The Infidel is likely to be a crowd-pleaser, whatever the viewer’s religion.

The 2010 Tribeca Film Festival was the channel for The Infidel’s international premiere last Sunday. Inclement weather did not deter at least two A-list celebs, Ben Stiller and Denis Leary, from turning out to join the line of Joe Six-Packs crowding the theater. Director Josh Appignanesi, writer and British comedian David Baddiel, the film’s leading man Omid Djalili and other filmmakers were also in attendance and engaged the crowd before and after the screening.

A comedy of errors, The Infidel revolves around Mahmud Nasir, played with jolly buffoonery by Djalili, a Pakistani-British man who learns he is Jewish by “birth” and not the true upstanding Muslim that his son Rashid (Amit Shah) needs him to be. The man, now formerly known as Solly Shimshillewitz, is sandwiched in a religious crisis as he tries to discover Jewish culture so he can meet his orthodox father while also observing proper Islamic practices to appeal to Rashid’s potential father-in-law, fervent cleric Arshad El Masri (Igal Naor).

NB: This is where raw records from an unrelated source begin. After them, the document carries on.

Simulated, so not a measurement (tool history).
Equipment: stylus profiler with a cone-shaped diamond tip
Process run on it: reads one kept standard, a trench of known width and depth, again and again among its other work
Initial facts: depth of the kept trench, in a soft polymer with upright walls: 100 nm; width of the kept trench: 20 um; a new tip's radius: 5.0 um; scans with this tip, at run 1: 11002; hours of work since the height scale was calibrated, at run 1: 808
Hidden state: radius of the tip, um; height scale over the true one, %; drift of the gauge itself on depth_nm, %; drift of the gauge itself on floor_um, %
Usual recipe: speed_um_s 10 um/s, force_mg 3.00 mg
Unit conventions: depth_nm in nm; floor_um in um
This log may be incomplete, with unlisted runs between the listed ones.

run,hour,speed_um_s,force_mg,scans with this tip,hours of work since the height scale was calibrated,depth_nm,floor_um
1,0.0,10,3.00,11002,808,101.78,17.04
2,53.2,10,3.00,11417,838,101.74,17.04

Nasir enlists the help of Jewish-American émigré, Lenny Goldstein ( Richard Schiff), to try and learn Judaism. The farcical studies that follow include dancing to Fiddler on the Roof, practicing stereotypical Jewish shrugs, pronouncing “oy”, and attending a bar mitzvah. On the flip side, he attempts to maintain this secret from his wife, Saamiya (Archie Panjabi), his children, and El Masri’s entourage as he goes about his work as a cabbie while enjoying his ’80s music idol, the iconic Gary Page.

Many times absurd, The Infidel sustains laughter throughout, avoids political correctness, and steers deliberately into a potential minefield of religious controversy. In his introduction, Baddiel jested that the distributor blindly took on the movie: when he proffered “funny, feel good and fatwa-free” as a potential subtitle, the distributor responded, “what’s a fatwa?”

Afterwards, during the Q&A, Baddiel acknowledged he took the inspiration for one distinctive follower of El Masri (bearing a hook for a hand), from British Sunni activist Abu Hamza al Masri, aka “The Hook”. Elaborating, he said the caricature was actually toned down since the real individual has other notable physical characteristics. When asked how the American audience compared to the British one, Baddiel remarked that there were noticeable gasps during one part of Nasir’s dream sequence and that some of the “local color” of British humor got lost but overall he came across pleased with the response.

The Infidel is likely to be a crowd pleaser, whatever the viewer’s religion might be. Though it touches on sensitive topics, its play on stereotypes is doled out in fair and balanced portions provoking laughter scene after scene.